The Power in Simply Showing Up

Jan 04, 2023


My intention for my practice this year is to show up. To carve out space, just one evening a week, for myself and my practice. To make space in the mornings, even if it's just a few minutes, to move my body and align with forces greater than myself.

I love this student’s intention because it reflects the importance of the unfancy, unglamorous effort of showing up regularly in one’s practice. 

Making daily, sometimes small, deposits into the bank account of your well-being adds up over time to keep you feeling good and, hopefully, able to do everything you need, want, and love to do in the rest of your life.

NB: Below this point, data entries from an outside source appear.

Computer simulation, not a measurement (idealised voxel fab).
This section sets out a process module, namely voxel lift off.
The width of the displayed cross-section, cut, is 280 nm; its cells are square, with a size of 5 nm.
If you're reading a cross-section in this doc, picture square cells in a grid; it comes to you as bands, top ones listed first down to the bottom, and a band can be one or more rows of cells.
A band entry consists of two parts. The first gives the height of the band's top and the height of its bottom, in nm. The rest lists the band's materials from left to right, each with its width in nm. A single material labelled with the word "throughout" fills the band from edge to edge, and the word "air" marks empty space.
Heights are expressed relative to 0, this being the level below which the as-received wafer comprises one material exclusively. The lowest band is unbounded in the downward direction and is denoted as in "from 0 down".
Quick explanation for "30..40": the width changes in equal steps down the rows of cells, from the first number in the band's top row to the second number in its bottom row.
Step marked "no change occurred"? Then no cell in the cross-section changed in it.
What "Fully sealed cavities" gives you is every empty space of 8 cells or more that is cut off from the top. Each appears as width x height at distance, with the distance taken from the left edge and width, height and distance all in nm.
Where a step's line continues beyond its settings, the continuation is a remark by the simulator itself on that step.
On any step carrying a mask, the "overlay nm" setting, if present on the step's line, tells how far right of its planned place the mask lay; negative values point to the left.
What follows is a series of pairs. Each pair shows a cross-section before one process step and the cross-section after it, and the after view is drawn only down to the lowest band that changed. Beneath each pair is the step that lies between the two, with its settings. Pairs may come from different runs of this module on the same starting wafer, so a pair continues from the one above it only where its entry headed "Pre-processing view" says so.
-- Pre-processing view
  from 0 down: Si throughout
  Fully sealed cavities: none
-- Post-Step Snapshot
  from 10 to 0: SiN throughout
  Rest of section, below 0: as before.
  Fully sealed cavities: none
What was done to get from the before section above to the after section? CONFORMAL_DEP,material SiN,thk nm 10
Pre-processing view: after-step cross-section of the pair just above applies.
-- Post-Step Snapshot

It's a great example of abhyasa, the foundational principle in yoga that emphasizes continued practice done over a long period of time with dedication. It's the most fundamental way yoga works and the prerequisite for all the other ways we wish for our practice to serve us.

When I was interviewing long-time teachers for my book, I asked them, "What advice would you give to a student who wants to deepen their yoga practice? 

One Senior Iyengar Yoga teacher in her mid-70s told me, "Just keep showing up. Because if you do, eventually something will happen." 

That something might not be a lofty or grandiose aha moment. It might be a seemingly small shift in how you feel in your body or mind. It might be the patience, perseverance, or humility you develop in simply getting yourself to the mat or cushion, even when it doesn’t feel easy or convenient. 

In these more subtle ways, abhyasa in yoga readies us to meet challenges in other areas of our lives with the same determination and fortitude that we cultivate as we keep showing up for our practice.

The ability to continue, and especially to come back to our practice when we’ve gotten disconnected from it, is one of the hallmarks of a seasoned practitioner and one of the most important skills we develop in yoga. It’s a kind of maturity that has nothing to do with age and everything to do with commitment and intention. 

How empowering it can be to know that we don’t need to feel inspired or even excited about our practice for it to work. Simply showing up is enough, in fact, it’s paramount.